I’m working on a post for our company blog, thinking about how companies need to engage their employees when they are rolling out customer experience or digital transformation projects.
The post is about “breaking down the silos”, that is often discussed by industry commentators and vendors and I contest that there is another way; that we need to admit humans love silos (we’re tribal) and we should get over it and get these silos working together.
One of the points I make (or will make, as I am still working on it and it’s not scheduled to be posted for a couple of weeks) is that you need to bring people together behind a single mission. It’s the first thing I do with clients, to understand the highest level business objective we are driving towards.
When I think about the mission, I don’t mean “raise the share price”, although of course any digital transformation or content marketing project needs to be connected to an improvement in however success is measured in that business; whether it’s profit, share price, margin, customer acquisition or (rather refreshingly with a charity I work with) the number of people they touch – otherwise the project won’t attract the kind of executive sponsorship needed to bring the required business change.
So trying to define what I mean by “mission” in this context, if it’s not those hardened business metrics – I’m tempted to suggest that it’s like Theodore Levitt’s point from his classic essay Marketing Myopia; that the railway companies back in the 1950’s needed to figure out they were in the transportation business, in order to compete with the newly built highways and the automobile and not just competing with each other over rail travel.

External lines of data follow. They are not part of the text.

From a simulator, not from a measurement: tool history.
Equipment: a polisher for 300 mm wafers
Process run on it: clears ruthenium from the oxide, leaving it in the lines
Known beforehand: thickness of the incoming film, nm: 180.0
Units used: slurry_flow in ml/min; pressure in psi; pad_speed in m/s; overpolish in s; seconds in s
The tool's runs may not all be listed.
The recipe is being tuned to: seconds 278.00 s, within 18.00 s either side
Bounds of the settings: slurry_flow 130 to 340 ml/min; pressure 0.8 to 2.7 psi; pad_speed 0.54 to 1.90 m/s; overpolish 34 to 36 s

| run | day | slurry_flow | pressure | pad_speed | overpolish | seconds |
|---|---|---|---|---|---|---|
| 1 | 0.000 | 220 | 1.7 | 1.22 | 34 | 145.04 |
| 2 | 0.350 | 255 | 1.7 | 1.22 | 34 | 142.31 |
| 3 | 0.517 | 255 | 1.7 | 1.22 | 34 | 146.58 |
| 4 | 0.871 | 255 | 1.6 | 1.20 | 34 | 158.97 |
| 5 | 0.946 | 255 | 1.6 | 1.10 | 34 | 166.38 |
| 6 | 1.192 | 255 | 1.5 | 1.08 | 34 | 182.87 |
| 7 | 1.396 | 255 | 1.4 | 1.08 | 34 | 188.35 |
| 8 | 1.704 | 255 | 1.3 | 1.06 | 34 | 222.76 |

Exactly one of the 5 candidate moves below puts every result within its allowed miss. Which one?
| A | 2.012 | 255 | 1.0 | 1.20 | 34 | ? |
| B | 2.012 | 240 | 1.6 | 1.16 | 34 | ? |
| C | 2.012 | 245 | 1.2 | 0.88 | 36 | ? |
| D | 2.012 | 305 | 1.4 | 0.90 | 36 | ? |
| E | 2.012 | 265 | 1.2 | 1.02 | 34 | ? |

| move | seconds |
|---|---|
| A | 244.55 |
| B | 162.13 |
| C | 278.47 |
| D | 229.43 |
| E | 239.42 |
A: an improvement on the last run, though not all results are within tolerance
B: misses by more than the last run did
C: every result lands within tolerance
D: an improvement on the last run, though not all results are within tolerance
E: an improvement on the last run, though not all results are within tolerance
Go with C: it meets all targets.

Wise words and it’s not the first time old Theodore gets a mention in this blog – yes, organizations need to look outside their traditional competitors and take a look at a broader sector for the business they are really in.
However for digital marketers the competition is everything else someone could be doing, rather than engaging with their message and content. Youtube, Facebook and any number of top 10 distraction posts vying for their attention.
Ah, their attention.
It’s often written that we are all in the attention business.
A maxim that’s probably been uttered since man advertised their hunting prowess with hand crafted owned media on the walls of their caves.
Plus, rather handily – attention is easy to measure; it’s web hits and page views. We can put that in a KPI or even a marketers comp plan.
Attention is easy to get, as I have said on a number of times in my writing and speaking – I have the perfect digital strategy for that – we just need to train a cat to play the Harlem shake on the piano and video it.
Splendid – I can return to writing my company blog post. The mission is to get people’s attention.
Oh hang on…
Unless you are selling advertising, attention is not a business objective for most organizations – its more than that.
I explored the idea that it’s about consent in a post on this blog a few years ago, that the audience is giving you permission to message and engage with them.
But having that permission is not a goal either, it’s the start of (hopefully) a conversation – you need to spend this consent wisely by providing something useful or interesting, something they will care about.
Now you’ve got their attention, gained their consent and provided them with something useful or interesting.
Now you’ve engaged them.
That’s more like it – we are all in the engagement business.
Seeking attention image shared under creative commons license courtesy of Jonny Hughes.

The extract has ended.